Thursday, May 07, 2009

South Asia over Middle East

By Carol Gee

In the News -- With the "Trilateral" meetings at the White House yesterday, it seems apparent that the Obama administration's main foreign policy focus in on South Asia -- "Af-Pak," rather that Iraq or Israel-Palestine. That is not news, of course. These developments are right in line with the reality of events and with the President's priorities on diplomacy. The talks will have been successful if they get the Pakistani army to focus on the Taliban in country, rather than India. According to the report by Politico.com, President Obama says he is "pleased" by the Af-Pak meetings. The Financial Times (5/7/09) has a particularly good story on the talks. Quoting the FT summary:


Islamabad on Thursday intensified attacks against Taliban militants in the northern Swat valley after Barack Obama, US president, welcomed the leaders of Pakistan and Afghanistan to the White House.

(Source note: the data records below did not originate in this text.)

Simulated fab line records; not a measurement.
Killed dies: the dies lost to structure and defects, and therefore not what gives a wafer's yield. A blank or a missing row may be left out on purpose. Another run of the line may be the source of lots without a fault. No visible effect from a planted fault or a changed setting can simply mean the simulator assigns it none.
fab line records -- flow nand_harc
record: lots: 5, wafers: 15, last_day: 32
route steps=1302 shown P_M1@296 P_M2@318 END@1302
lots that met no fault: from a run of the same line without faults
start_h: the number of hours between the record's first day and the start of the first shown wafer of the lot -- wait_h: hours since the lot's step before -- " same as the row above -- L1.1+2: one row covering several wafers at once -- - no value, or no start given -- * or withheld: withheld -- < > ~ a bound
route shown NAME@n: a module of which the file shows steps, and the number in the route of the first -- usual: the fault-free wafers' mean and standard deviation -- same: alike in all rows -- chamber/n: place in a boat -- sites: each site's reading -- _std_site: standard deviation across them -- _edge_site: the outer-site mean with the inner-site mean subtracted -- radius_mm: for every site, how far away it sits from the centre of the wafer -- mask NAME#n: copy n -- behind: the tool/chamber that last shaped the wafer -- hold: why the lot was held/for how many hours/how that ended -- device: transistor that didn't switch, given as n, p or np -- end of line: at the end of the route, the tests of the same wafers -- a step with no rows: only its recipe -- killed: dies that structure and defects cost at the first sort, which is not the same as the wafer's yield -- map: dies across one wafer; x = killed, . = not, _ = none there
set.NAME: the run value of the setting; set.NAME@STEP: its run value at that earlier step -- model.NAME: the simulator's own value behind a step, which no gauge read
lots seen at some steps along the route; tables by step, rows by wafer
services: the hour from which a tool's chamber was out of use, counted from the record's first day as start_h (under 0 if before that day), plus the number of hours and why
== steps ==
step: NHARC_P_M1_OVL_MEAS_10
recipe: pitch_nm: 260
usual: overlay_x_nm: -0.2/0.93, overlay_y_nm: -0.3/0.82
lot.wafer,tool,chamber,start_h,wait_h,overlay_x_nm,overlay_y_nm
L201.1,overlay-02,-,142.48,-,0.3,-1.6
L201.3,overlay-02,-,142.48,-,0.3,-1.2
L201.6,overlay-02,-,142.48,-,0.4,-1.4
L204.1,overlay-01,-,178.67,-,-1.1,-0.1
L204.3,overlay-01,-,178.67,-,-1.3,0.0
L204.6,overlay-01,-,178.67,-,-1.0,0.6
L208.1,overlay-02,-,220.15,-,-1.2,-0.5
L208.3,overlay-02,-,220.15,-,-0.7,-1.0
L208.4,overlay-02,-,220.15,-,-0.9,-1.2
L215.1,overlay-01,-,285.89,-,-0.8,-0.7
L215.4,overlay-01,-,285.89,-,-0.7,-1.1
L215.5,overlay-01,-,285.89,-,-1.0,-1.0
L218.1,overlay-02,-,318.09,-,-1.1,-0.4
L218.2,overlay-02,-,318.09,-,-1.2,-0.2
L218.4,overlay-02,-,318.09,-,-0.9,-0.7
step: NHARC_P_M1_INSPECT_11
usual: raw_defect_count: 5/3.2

Thousands of people took advantage of a break in a curfew in Swat on Thursday to get out of the region as government aircraft attacked Taliban positions. United Nations officials said the campaign against the Islamic militants in Swat had prompted 100,000 civilians to flee the area over the past two days. Mian Iftikhar Hussain, a senior official in North West Frontier Province, where Swat is located, warned that 500,000 people might flee the conflict.

If Iraq is secure enough for the oil groups to return by the end of the year, despite the lack of an oil law, things must be getting more stable in that war-torn country with one third of the world's oil reserves. According to the New York Times (4/19/09), Iraq's parliament chose a new speaker after months of political infighting that stalled several pieces of legislation. He is a critic of PM Malaki. The commander in Iraq, General Odierno is certain that U.S. troops will be out of Iraq by late 2011.

Clearly President Obama has turned his attention to South Asia, and it is none too soon. The years of a Bush administration distracted in Iraq are somewhat behind us. The current administration is about the business that should have been finished with al Qaeda a long time ago.

References:

  1. Terror tech -- from CQ Behind the Lines, by David C. Morrison (5/6/09): “In the old days, we knew where the enemy was; the problem was we couldn’t kill them fast enough. Now it’s almost getting them person by person, and technology can help us do that,” National Intelligence chief Adm. Dennis C. Blair tells The Baltimore Sun. The advent of robotic weapons of “indiscriminate lethality” promises to “lead to less physical risk to the combatants deploying them but greater moral risk,” a Global Media Forum essay assesses — while The New York Times quotes a Taliban logistician judging as “very effective” the CIA’s drone attacks in Pakistan.

  2. "Obama says Pakistan nukes in safe hands," from The Financial Times (4/29/09). Summary of an article that provides a lot of good answers to the questions I have had about Pakistan's nuclear arsenal:

    US president Barack Obama on Wednesday has backed assurances from Pakistan’s military, saying he believed the country’s nuclear arsenal of as many as 100 warheads was in safe hands.

    Speaking at a White House news conference late Wednesday night, Mr Obama said while he was “gravely concerned” about the overall situation in Pakistan, he added that Pakistan’s military recognised the hazard of the country’s nuclear weapons “falling in to the wrong hands”.

  3. "Almost 1 in 10 Afghans see the U.S. as the biggest threat to Afghanistan," from The U.S. News and World Report (4/15/09).